The results further show that unlike developing countries and LDCs, the developed countries significantly benefit from both exporting and importing, although the statistical significance of the former is relatively stronger than the latter. This is possibly due to their enhanced capacity and ability to process and add higher value to imports.

The variations across levels of development are also manifested by the variations in the impact of the other variables on economic growth across the three categories of countries. Human capital gains as measured by higher life expectancy have a high and statistically significant impact on economic growth in general. However, a disaggregated analysis shows that whereas improvements in life expectancy have a high and significant positive impact on the per capita GDP growth of both LDCs and developing countries, for the developed countries, the coefficient is negative and insignificant, which is intuitive given the economic burden of an ageing population in the latter. If anything, the results suggest that developed countries stand to gain from positive population growth. In contrast, higher population growth in developing countries has a negative impact on economic growth. Population growth has an insignificant impact in the case of the LDCs. On the other hand, the effect of inflation is negative and significant across all the sub-categories, which signifies the importance of a stable macroeconomic environment for economic growth. Based on the results, what has significantly contributed to the GDP per capita growth for the LDCs are improvements in human capital and macroeconomic stability. The negative coefficient for initial per capita GDP is consistent with the convergence hypothesis in the literature, although it is not statistically significant in the case of LDCs except in the regression in which import ratio is used as indicator of trade openness.

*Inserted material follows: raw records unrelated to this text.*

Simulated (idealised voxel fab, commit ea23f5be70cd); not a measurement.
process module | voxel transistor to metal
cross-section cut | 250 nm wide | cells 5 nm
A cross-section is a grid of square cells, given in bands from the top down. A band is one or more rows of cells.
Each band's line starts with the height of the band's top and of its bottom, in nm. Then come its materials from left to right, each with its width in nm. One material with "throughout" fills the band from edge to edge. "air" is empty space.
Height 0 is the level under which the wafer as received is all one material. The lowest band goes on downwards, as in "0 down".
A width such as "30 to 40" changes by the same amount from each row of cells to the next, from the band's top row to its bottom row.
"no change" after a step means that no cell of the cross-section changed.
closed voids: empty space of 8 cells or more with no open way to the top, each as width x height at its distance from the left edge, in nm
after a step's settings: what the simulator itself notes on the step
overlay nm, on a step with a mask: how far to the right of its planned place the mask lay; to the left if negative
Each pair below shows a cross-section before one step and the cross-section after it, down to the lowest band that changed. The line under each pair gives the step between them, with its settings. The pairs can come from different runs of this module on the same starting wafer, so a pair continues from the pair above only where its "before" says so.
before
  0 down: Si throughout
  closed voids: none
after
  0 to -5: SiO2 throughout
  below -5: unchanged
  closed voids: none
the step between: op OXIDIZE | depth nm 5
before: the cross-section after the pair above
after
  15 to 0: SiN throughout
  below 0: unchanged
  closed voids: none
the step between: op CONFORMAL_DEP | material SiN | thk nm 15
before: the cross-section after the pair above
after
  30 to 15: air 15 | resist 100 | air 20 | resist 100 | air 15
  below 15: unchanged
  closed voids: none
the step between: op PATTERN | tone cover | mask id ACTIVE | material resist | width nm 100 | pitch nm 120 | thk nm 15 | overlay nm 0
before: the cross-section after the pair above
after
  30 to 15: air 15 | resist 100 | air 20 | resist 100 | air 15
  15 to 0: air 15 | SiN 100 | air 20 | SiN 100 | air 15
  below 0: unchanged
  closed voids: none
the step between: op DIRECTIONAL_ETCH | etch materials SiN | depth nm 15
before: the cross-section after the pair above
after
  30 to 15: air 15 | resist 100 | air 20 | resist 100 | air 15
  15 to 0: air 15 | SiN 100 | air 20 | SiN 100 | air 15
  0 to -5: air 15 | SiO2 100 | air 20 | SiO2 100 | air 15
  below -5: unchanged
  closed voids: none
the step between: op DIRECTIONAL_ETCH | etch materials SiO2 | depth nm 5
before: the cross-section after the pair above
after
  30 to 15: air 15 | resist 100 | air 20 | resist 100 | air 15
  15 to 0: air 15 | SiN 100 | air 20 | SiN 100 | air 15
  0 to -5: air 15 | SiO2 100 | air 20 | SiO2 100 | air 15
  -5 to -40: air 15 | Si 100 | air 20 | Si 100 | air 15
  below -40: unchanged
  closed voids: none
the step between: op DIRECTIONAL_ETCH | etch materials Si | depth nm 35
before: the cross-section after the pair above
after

One of the contentious issues in the empirical literature on trade and growth is the possibility of the endogeneity of trade share as a measure of trade openness. Instrumental variable (IV) techniques are often employed in a bid to address the endogeneity problem. However, in practice the challenge lies in finding good instruments for trade share if the variable is proven or intuitively believed to be endogeneous. With the changing global trade dynamics and revolutions in technology, capacity to trade may not necessarily be directly correlated with some of the instrumental variables (i.e. land size and population density) that have traditionally been used in the past. Indeed, an attempt was made to use these instruments in the estimations for this paper but their validity and exogeneity was rejected based on the respective tests. However, active population aged 15–64 years as a ratio of total population was found to be a valid instrument for all the sub-samples and was hence used in the IV estimations (IV regression results are reported in Appendix Table 2A). Arguably, the use of this variable makes sense especially in the case of developing countries where demand for imported goods such as electronics and information technology (IT) products by this category is bound to be high. Additionally, this is the age category likely to be more innovative in production of goods and services for both domestic and export markets. The IV results are consistent with the OLS results and, like in the case of the findings by Frankel and Romer (1999), show no evidence that OLS estimates overstate the effects of trade. If anything, the latter shows an underestimate of the trade effects—the IV coefficients are higher and more than double the OLS coefficients for all the indicators of trade.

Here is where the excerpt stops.